The Remote-Control Disc Cutter

The RC-DS Remote Control Disc Ripper was a mining tool that hovered a diamond-coated tungsten sawblade on a gravity tether to hack through solid rock. Notoriously dangerous in untrained hands, it became a close-range weapon in the Necromorph outbreaks.

By Joe Garratt

The RC-DS Remote Control Disc Ripper, known simply as the Ripper, was a handheld mining tool built to hack and slice through solid rock by launching a spinning sawblade held on a gravity tether. Dangerous even in proper use, it was one of the improvised tools survivors such as Isaac Clarke turned against the Necromorphs.

Function and design#

The Ripper was built to hack and slice through solid rock. It ejected incredibly sharp blades, diamond-coated tungsten discs that spun at up to 17,000 revolutions per minute to cut through whatever lay in front of the tool. Because of the speed and edge of the blades it threw, it was a hazard in untrained hands, an accident waiting to happen.

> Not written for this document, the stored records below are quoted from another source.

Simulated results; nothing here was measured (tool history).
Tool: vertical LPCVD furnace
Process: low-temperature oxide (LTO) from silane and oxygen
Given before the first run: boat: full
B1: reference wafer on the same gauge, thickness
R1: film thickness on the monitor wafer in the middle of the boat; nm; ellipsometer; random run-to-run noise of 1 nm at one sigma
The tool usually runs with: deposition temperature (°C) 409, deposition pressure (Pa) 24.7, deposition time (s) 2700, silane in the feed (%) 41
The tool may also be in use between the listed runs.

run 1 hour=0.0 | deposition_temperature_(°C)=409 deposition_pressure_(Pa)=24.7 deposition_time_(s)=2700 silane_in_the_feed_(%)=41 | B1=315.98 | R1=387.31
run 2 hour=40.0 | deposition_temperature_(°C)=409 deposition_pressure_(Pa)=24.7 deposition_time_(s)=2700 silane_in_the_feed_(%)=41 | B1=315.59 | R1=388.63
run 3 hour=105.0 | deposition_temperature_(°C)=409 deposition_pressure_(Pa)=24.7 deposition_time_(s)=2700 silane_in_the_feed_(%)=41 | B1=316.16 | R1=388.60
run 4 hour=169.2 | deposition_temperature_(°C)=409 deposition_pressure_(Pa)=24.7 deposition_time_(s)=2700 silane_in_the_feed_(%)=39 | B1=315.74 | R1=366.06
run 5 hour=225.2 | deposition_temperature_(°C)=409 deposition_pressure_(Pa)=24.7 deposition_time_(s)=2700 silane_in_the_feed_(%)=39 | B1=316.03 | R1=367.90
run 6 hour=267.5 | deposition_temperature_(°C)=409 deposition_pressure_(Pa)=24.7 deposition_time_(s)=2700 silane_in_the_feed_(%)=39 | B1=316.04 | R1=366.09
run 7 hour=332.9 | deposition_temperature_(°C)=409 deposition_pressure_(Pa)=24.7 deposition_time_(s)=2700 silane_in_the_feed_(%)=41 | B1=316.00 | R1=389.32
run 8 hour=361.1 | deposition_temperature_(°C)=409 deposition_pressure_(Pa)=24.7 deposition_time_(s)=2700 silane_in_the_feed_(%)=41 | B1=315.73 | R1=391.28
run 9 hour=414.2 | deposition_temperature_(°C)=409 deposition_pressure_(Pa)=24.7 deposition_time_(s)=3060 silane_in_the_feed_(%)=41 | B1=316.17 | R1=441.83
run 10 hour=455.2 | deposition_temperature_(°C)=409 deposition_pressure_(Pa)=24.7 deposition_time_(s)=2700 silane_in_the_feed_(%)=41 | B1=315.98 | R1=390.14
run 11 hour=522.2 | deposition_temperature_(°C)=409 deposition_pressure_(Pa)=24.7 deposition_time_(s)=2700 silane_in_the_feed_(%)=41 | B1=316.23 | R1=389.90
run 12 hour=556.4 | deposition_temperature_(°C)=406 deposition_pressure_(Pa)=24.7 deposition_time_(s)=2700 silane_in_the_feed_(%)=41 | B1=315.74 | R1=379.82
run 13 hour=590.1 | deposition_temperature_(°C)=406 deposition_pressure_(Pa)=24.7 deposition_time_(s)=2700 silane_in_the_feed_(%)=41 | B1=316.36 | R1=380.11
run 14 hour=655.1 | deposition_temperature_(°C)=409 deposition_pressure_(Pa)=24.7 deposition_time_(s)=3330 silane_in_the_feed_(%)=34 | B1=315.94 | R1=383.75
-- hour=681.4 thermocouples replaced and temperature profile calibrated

Its primary function launched a circular sawblade that did not fly free but hovered in front of the tool on a miniature gravity tether, held in place for a span of seconds before it expired. While the blade hung there, the operator could steer it across the work, the tool delivering constant cutting force to whatever the disc touched. The distance the blade floated could be adjusted, and a skilled hand could bring it to bear on close work or hold it out ahead. The secondary function ejected an untethered saw disc at high speed, sent off as a thrown blade that flew until it struck, slicing through more than one obstacle in its path. Across its later models the tool shrank steadily in size, the original giving way to compact builds that resembled a fan-shaped handgun.

Improvised use#

Turned against the Necromorphs, the Ripper's hovering blade made it both a cutter and a barrier. A survivor could hold the tethered disc between himself and an approaching creature, letting it shred anything that pressed in at close quarters, which made it useful in the tight corridors of the USG Ishimura and similar spaces where a foe had to funnel toward the user. The blade had to be kept on target, and if the operator missed he could draw the tether back and re-aim. It came at a cost: the tethered blade was lost outright if the operator was struck, so it was a poor choice when small Necromorphs were already swarming over him, since the disc would be flung away and instantly wasted. The thrown disc of the secondary function carried more force and could cut through several of a creature's limbs at once, useful for holding a group at bay when steering the tethered blade grew too cumbersome. Against the regenerating Ubermorph, a single disc aimed at the knees was enough to take its legs and leave it crawling.